Consider, for example, the first great blockbuster, Steven Spielberg's Jaws. Prior to that movie, audiences could reasonably be expected to know that sharks were carnivorous fish - but you couldn't assume they'd know that sharks could be very big and aggressive; for all you knew, the biggest shark they'd ever seen was a stuffed dogfish at their local museum. So what does Spielberg do? He begins with that famously scary theme tune, signalling loud and clear that fear is approaching; then he shows a pretty girl run happily into the water, swim out calmly, then suddenly spend the last harrowing moments of her life screaming in agony and terror, before being dragged under the silent waters. That's pretty scary. Spielberg correctly assumes that people are frightened of unpredictable threats, and that they will find the idea of dying in pain a dreadful one. So he sets out his stall: sharks attack unseen, and they deliver horrible death. He identifies your fundamental attitudes, takes dead aim on them, and gets you really, really scared. He has to work to convince you, because he doesn't assume you're already scared of sharks.

If you want to be completely convincing, you have to start with the basic assumptions everyone will have. And cool is a particularly elusive thing to convey. It can be done, but you have to work the basics. Show Toshiro Mifune strolling into a gangster-ravaged town in Yojimbo, casually ignoring threats, then taking a relaxed walk up to the grotesque men frightening the whole town into submission, killing two of them and slicing off the arm of the third in the space of about six flashing seconds, then unconcernedly wandering back, pausing to tell the coffin-maker to start building two more coffins - or, glancing back at the injured man, possibly three - and you'll convince a pretty good proportion of the audience that this man is cool. He's shown all sorts of qualities: fearlessness, calmness under pressure, a wry sense of humour and absolute self-possession, all of which, particularly when performed by an actor with Mifune's charisma, add up to a pretty cool hero.
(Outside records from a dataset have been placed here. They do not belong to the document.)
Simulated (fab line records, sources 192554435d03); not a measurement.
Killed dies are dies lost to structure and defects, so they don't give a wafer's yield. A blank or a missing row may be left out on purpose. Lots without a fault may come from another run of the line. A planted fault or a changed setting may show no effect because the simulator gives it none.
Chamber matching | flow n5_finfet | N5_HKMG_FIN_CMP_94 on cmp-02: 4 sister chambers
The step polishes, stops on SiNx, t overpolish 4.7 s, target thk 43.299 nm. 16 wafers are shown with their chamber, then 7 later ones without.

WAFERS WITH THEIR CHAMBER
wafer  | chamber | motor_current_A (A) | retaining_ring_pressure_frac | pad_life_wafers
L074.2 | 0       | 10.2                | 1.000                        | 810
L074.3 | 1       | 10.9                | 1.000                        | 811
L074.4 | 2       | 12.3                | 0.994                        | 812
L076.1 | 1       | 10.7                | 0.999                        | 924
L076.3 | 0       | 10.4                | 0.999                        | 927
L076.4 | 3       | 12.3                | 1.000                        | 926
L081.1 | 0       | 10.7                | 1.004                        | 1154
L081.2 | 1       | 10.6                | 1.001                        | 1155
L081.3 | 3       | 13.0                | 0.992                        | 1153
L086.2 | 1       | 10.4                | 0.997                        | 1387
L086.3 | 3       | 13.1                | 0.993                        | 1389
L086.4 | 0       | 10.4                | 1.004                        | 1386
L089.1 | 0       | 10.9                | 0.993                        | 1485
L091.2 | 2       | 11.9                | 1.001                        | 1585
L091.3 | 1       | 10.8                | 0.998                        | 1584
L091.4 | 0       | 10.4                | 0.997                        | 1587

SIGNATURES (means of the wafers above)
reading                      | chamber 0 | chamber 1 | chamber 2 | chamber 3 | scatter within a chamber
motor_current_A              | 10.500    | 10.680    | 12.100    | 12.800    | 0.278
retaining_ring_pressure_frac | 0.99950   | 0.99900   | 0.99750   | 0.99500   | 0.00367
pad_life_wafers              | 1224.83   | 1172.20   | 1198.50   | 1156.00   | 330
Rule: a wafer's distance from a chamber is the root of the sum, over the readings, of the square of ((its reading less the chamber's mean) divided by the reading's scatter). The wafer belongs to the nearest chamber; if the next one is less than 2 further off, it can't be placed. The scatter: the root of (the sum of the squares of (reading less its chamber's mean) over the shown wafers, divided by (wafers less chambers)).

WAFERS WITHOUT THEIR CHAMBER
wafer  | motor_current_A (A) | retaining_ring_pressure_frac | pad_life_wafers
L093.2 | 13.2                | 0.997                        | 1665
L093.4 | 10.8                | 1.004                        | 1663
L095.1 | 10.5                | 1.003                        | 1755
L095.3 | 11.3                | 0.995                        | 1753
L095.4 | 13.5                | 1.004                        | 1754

You can create cool. But if you start on the assumption that, to take the Yojimbo example, the idea of a samurai is inherently cool, and don't bother to convince your audience that this samurai is cool, then you can find yourself looking at a pretty lame movie. And that's an assumption that's dangerously easy to fall into if you're working with a pre-sold idea. Resting on the supposed goodwill that people will feel towards the franchise, a careless filmmaker can neglect the work of actually making whatever the film is about seem impressive, because that work has supposedly already been done. But you can't get away with that: if it's not impressive in the film, the film isn't impressive.

There's an added problem now that CGI is so widespread. You can do anything, show anything. Which means, awkwardly, that you can, well, show anything. Spielberg's shark was a mixture of underwater footage, shot at some risk to his cameramen, and a mechanical model, which broke down at intervals. The shark gave him major trouble. The result was that, out of necessity, he couldn't show it very much, and had to fall back on a traditional, splendid standby: making the audience feel as if they'd seen far more than they had by working upon their emotions. Which, incidentally, made the film an outstanding piece of audience-manipulation: it had to be, or it wouldn't have worked at all. Quality was almost a side-effect of the technical limitations. Nowadays you can CGI in a shark wherever you please; you can have one tap-dancing across the deck singing 'Nobody Knows You When You're Down And Out' if you feel inclined. So you don't have to work on the audiences emotions to make them feel as if they've seen the shark. You can just show them the shark. Which may, unfortunately, leave you with a film that contains a dancing shark and no tension, drama, timing or suspense.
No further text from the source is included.